Google Flow at labs.google/fx/tools/flow is one of the most capable AI video generation tools available right now. Feed it a text prompt, wait 60–90 seconds, and you get a cinematic clip powered by VEO 3.1. The output quality is genuinely impressive.
The problem: it's entirely manual. One prompt at a time, one click at a time. For any real production workflow — running 50+ prompts across different orientations, retrying on failures, tracking which media IDs correspond to which prompt — it's completely unusable as-is.
So we built our own automation layer.
I. What It Does
The tool is a desktop app built with Electron + React + TypeScript. It embeds the Flow web interface in a hidden browser window and drives it programmatically while showing a control panel in a separate window.
Key capabilities:
- Batch queue — paste a list of prompts, set batch size, let it run
- Rolling concurrency — submits new prompts as previous ones complete, keeping the queue saturated
- Two generation modes — text-to-video and image-to-video (with product asset selection)
- Retry logic — configurable max retries per prompt before skipping
- Media ID extraction — extracts the
mediaIdfrom each completed tile's DOM for downstream use - Session persistence — cookies and user-agent stored across restarts
II. The Engineering
1. Automating a Slate Editor
The prompt input on Flow uses Slate.js, a rich-text editor framework. You can't just set element.value = "..." like a regular textarea.
Our approach: simulate a ClipboardEvent with a DataTransfer object containing the prompt text. Slate intercepts paste events at the React layer, which makes the paste-event path the most reliable way to inject text without fighting the editor's internal state machine.

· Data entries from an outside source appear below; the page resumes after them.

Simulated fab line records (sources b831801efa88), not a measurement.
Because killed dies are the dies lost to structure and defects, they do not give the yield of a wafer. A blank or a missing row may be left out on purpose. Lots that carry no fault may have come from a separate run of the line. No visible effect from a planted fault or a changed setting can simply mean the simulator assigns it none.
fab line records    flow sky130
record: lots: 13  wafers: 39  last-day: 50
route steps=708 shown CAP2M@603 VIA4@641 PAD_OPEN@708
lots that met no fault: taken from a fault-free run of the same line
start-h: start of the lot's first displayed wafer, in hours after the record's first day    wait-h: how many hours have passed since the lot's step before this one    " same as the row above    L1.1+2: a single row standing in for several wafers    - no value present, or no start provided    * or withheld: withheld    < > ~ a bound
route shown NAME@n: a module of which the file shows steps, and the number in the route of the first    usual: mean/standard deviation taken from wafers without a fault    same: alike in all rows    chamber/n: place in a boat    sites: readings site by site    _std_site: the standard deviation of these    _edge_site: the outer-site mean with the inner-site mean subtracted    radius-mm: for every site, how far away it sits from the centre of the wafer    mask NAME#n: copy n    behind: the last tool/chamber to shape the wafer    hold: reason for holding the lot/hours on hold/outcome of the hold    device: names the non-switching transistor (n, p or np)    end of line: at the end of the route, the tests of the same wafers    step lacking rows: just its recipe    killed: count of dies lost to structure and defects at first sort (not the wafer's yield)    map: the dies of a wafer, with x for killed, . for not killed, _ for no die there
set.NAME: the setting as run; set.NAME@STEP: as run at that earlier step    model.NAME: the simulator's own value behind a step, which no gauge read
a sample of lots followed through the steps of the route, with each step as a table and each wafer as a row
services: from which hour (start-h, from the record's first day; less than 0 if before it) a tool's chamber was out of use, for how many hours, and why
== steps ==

const dataTransfer = new DataTransfer()
dataTransfer.setData('text/plain', prompt)
const pasteEvent = new ClipboardEvent('paste', {
bubbles: true, cancelable: true, composed: true,
clipboardData: dataTransfer,
})
promptInput.dispatchEvent(pasteEvent)
If the paste path fails (which can happen on first load), we fall back to execCommand('insertText') character by character.
2. Fingerprinting and User-Agent
Running automation against a web app risks triggering bot detection. Flow sits behind reCAPTCHA Enterprise and has its own session monitoring.
Our mitigations:
- Persistent user-agent — generated once per install using a realistic Chrome/macOS pattern, saved to disk, reused across restarts (avoids the "UA changes every session" detection signal)
- Electron fingerprint spoofing — overrides
navigator.platform,navigator.hardwareConcurrency, canvas fingerprint, and WebGL renderer strings via a preload script injected before page load - reCAPTCHA serialization — Google flags concurrent token requests from the same session as
UNUSUAL_ACTIVITY. We serialize all solves with a mutex so only one token is in-flight at a time.
3. Headless API Path
Beyond DOM automation, we also reverse-engineered Flow's internal API from network traffic: direct calls to aisandbox-pa.googleapis.com with the same payload structure the web UI uses. This path bypasses the DOM entirely and is significantly faster.
The trade-off: it requires a valid reCAPTCHA token per request, and Google rotates the endpoint structure periodically.
4. Tile Tracking
Flow renders generated media as "tiles" in a grid. Each tile gets a data-tile-id attribute. We snapshot tile IDs before clicking Generate, then watch for new tile IDs to appear — that's how we match tiles to prompts in a concurrent batch.
const beforeTileIds = getAllTileIds()
generateButton.click()
const newTileId = await waitForNewTile(beforeTileIds, 5000)
III. Why It's Internal
This tool exists in a gray area. It automates a Google product that doesn't offer an official API. We use it for internal production workflows only — not distributed, not open-sourced.
The reverse-engineering work is also fragile by nature: Flow updates its UI and internal API periodically, and the tool requires maintenance to keep up.
If Google ever ships an official Flow API with batch support, this becomes obsolete. Until then, it works.